Rabbitmq and Kafka, What is that?

Aparna Chinnaiah
Geek Culture
Published in
5 min readSep 29, 2021
Rabbitmq and kafka, what it is?

Software applications can be synced and scaled using message queues. Also these queues makes the asynchronous communication possible between two systems and decouples the software applications which make it easy for scaling process.

Before diving deeper into the topic let’s understand what is a message queue and how it is used in real project to scale the application?

The message queue is made up of a producer, a broker and a consumer. The producer is the client application that generates and produce the message to the broker. The broker receives, stores the message in the queue and waits for the consumer to connect and consume it.

To illustrate this let’s assume a web application that lets user to submit the information, process the information and generate pdf and send back to the user as a email. The web application act as a client and submit the information to broker which places into the queue. The consumer retrieve and process the information, generates the pdf and send the email back to the user. While messages are waiting in the queue and when processing the email, producer continues to queue up new messages. In this scenario by using the message broker we can scale up the pdf generation and email process by connecting more consumers to process the pdf generation and send the email.

Rabbitmq:

RabbitMQ is the most widely deployed open source message broker.

Rabbitmq — message broker

Messages are not published directly to a queue. Instead, the producer sends messages to an exchange. Exchanges are message routing agents which is responsible for routing the messages to different queues with the help of header attributes, bindings, and routing keys.

A binding is a “bridge” that you set up to bind a queue to an exchange.

The routing key is a message attribute the exchange looks at when deciding how to route the message to queues (depending on exchange type).

In RabbitMQ, there are four different types of exchanges that route the message differently using different parameters and bindings setups. Clients can create their own exchanges or use the predefined default exchanges which are created when the server starts for the first time.

RabbitMQ’s smart broker does the job of message delivery instead of the consumer. Generally, messages are fetched in batch transactions. Several messages are read together at once. A limit can be set on the number of messages that can be taken up for batch fetching not to overwhelm consumers.
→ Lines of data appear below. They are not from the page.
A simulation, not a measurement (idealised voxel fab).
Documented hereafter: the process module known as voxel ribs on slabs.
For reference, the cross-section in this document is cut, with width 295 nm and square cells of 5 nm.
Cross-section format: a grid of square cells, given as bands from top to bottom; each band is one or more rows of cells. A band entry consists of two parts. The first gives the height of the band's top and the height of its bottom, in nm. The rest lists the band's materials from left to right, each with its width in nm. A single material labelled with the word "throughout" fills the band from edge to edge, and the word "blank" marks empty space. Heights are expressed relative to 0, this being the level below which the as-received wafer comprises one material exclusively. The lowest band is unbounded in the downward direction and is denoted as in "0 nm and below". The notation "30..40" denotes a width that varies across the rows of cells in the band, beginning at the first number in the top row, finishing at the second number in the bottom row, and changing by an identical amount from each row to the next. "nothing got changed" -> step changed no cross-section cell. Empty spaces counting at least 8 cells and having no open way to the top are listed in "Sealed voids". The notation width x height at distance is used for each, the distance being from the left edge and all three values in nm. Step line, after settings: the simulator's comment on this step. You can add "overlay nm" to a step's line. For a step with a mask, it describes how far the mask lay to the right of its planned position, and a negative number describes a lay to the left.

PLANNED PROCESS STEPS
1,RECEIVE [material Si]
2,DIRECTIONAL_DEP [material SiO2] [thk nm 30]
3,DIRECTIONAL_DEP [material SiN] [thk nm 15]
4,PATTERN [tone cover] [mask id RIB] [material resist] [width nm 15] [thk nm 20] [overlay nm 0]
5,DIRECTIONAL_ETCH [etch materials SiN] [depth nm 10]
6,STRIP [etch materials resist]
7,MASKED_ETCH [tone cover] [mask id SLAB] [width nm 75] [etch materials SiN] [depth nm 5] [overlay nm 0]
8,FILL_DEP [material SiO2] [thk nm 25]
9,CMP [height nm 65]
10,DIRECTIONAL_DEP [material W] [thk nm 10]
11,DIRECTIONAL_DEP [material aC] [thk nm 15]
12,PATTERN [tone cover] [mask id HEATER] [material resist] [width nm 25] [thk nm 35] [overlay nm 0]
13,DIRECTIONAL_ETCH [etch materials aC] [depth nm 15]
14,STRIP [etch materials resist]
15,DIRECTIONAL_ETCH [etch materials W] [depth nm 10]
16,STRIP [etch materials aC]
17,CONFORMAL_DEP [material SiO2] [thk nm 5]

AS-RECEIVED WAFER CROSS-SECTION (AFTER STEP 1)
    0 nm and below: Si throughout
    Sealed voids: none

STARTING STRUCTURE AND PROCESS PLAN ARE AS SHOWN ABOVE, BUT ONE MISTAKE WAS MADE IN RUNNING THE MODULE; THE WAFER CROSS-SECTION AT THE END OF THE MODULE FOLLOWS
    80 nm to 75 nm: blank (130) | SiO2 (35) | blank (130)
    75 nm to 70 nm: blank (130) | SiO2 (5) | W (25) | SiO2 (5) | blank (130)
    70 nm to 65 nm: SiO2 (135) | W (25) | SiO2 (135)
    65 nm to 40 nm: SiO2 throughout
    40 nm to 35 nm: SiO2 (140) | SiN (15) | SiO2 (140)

In RabbitMQ, messages are stored until a consumer connects and retrieves a message off the queue. The client can either acknowledge the message when it receives it or when the client has completely processed the message. In either case, once the message is acknowledged, it’s removed from the queue.

A RabbitMQ client can also negative acknowledgement a message when it fails to handle the message in such case the message will be returned to the queue as a new message.

RabbitMQ provides the capability to assign priority to messages being sent in by the consumer. In such cases, a priority queue is maintained, and the message is enqueued accordingly.

Kafka:

Event streaming is the practice of capturing data in real-time from event sources like databases, sensors, mobile devices, cloud services, and software applications in the form of streams of events. Kafka is very useful for stream processing.

A message queue is a queue in RabbitMQ, and this “queue” in Kafka is referred to as a log. A message in Kafka is often called a record. When I write about a topic in Kafka, you can think of it as a categorization inside a message queue. Kafka topics are divided into partitions which contain records in an unchangeable sequence.

Kafka — message broker

Kafka does not support routing. Kafka topics are divided into partitions which contain messages in an unchangeable sequence. You can make use of consumer groups and persistent topics as a substitute for the routing in RabbitMQ, where you send all messages to one topic, but let your consumer groups subscribe from different offsets. Kafka maintains an offset for each message in a partition.

Kafka supports a pull mechanism where clients/consumers can pull data from the broker in batches. The client/consumer read messages from the broker and keep offset to track the current position of the counter inside the queue. After reading a message, the consumer increments its offset, and thus the counter is updated for subsequent retrieval.

You can create dynamic routing yourself with help of Kafka streams, where you dynamically route events to topics, but it’s not a default feature.

A message cannot be sent with a priority level, nor be delivered in priority order, in Kafka. All messages in Kafka are stored and delivered in the order in which they are received.

The message queue in Kafka is persistent. The data sent is stored until a specified retention period has passed, either a period of time or a size limit. The message stays in the queue until the retention period/size limit is exceeded, meaning the message is not removed once it’s consumed. Instead, it can be replayed or consumed multiple times, which is a setting that can be adjusted.

In Kafka, you can scale by adding more nodes to the cluster or by adding more partitions to topics. This is sometimes easier than to add CPU or memory into an existing machine like you have to do in RabbitMQ.

Usage:

If you want a simple/traditional pub-sub message broker, with system communication through channels/queues, and where retention and streaming is not a requirement the obvious choice is RabbitMQ, as it will most probably scale more than you will ever need it to scale.

If there is a requirement of analyzing/streaming data (tracking, ingestion, logging, security etc.) Kafka could be the better choice. Kafka is used in event-driven applications where data must flow between multiple components in the application.

Summary:

Both are popular message brokers. Finally, it depends upon the user requirements. Both fit to capture millions of messages, though they both have their own individual architecture.